Sewer systems that convey both sanitary sewage and storm water through a single pipe are referred to as combined sewer systems (CSS). In dry weather and during light to moderate rainfall, the CSS is able to convey all flows to the wastewater treatment facility. During periods of heavy rainfall, however, the capacity of the CSS may be exceeded, often causing untreated combined sewage and storm water to back up into basements and to overflow from manholes onto surface streets. Traditionally, CSS outfalls were designed to discharge directly into receiving waters during combined sewer overflows (CSOs), increasing pollution to those waters.
Many cities have separated their sewers, but other regions are currently working to separate their combined sewers to reduce pollution, and the costs are high. King County's plan to reduce CSOs would cost a billion dollars.
An incremental and low cost step to reduce stormwater flows is to prevent the water from reaching the sewer in the first place. Green Infrastructure is an approach to using natural systems to reduce effects of urban development. The general principle is water dispersion rather than collection, and infiltration rather than retention. One great example is in Indianapolis. Stormwater planters and bioswales with native grasses run almost the entire length of the city’s Cultural Trail, a state-of-the-art bicycle and pedestrian route built over the past six years that wends its way for eight miles through the downtown streets of Indiana’s largest city.

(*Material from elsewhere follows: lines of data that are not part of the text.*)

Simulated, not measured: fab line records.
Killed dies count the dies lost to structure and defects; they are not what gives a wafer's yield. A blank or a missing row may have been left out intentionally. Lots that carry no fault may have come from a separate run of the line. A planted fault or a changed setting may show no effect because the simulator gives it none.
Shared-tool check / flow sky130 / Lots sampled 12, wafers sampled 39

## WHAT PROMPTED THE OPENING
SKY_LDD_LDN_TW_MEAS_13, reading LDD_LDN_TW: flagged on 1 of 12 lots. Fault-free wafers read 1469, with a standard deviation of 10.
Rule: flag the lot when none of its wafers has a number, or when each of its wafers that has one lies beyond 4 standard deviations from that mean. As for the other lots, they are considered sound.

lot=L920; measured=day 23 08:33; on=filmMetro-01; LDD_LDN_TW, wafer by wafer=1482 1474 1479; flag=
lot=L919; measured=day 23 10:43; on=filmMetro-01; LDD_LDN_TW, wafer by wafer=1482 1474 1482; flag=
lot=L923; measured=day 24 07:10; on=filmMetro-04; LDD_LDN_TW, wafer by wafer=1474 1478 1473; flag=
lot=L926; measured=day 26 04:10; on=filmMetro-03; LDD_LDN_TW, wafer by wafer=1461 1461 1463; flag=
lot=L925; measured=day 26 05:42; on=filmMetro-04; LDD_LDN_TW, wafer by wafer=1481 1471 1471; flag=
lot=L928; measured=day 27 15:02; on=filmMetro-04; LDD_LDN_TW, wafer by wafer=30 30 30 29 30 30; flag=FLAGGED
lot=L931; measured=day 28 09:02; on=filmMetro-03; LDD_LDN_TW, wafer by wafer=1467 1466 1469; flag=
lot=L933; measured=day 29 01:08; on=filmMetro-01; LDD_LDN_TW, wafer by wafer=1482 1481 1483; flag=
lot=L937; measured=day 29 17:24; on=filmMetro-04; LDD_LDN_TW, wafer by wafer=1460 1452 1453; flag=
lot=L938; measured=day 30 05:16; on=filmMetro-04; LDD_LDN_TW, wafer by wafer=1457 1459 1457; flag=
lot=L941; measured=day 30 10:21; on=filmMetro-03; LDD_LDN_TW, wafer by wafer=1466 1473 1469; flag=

The footage below offers a great look at how they work in action, with water filling up the trenches and then slowly draining off without ever entering the sewer system. The plantings also serve to separate bicycles from both car traffic and from pedestrians along the path. The project as a whole has added 500 trees and eight acres of green space to Indianapolis, and at the same time it's saving the city money in water treatment costs.